Math meets art in this cool project that lets kids experiment with tessellation, or tiling, and gives them an early introduction to geometry. Covering a poster board with tiled gum or uncooked pasta creates a mathematical mosaic. Leave the gum wrapped to make art you can chew on for weeks, or unwrap it to glue onto a scented masterpiece.
Safety Tips and Hints
Gum is a choking hazard for small children.
Kids should be supervised around glue guns and hot glue.

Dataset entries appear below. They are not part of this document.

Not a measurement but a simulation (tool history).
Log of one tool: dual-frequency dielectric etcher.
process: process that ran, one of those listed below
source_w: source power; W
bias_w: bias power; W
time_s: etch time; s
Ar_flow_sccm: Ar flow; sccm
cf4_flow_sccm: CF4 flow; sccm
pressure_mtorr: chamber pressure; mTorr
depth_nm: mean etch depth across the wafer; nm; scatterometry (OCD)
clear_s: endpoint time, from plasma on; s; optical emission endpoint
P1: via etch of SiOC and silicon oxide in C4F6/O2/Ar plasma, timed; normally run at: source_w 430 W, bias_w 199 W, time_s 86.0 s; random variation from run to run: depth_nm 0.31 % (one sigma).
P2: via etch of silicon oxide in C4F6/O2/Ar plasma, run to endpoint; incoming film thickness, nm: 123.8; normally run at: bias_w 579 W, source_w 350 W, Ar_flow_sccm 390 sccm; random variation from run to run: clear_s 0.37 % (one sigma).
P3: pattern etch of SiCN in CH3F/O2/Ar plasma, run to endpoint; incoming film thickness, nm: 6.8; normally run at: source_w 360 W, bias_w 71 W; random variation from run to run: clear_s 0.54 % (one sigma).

Don’t worry if your young artist leaves some white space in his design. Once you help him get started, let his creative genius take over.
What You’ll Need
- Uncooked pasta with a uniform shape, like penne, or several packs of colorful gum
- Glue (school glue or hot glue)
- Sturdy paper surface, like poster board or foam core board
What To Do
Step 1: If you’re using gum, ask your child whether he'd like to use wrapped or unwrapped gum. Keep it wrapped if he wants to chew it later. Unwrapped gum is easier to work with.
Step 2: Tessellations are patterns made up of shapes that fit together like puzzle pieces, leaving no space in between. Tessellation is also called tiling. Use gum or pasta to show your young learner what a tessellated (tiled) pattern might look like with whatever shape she is using.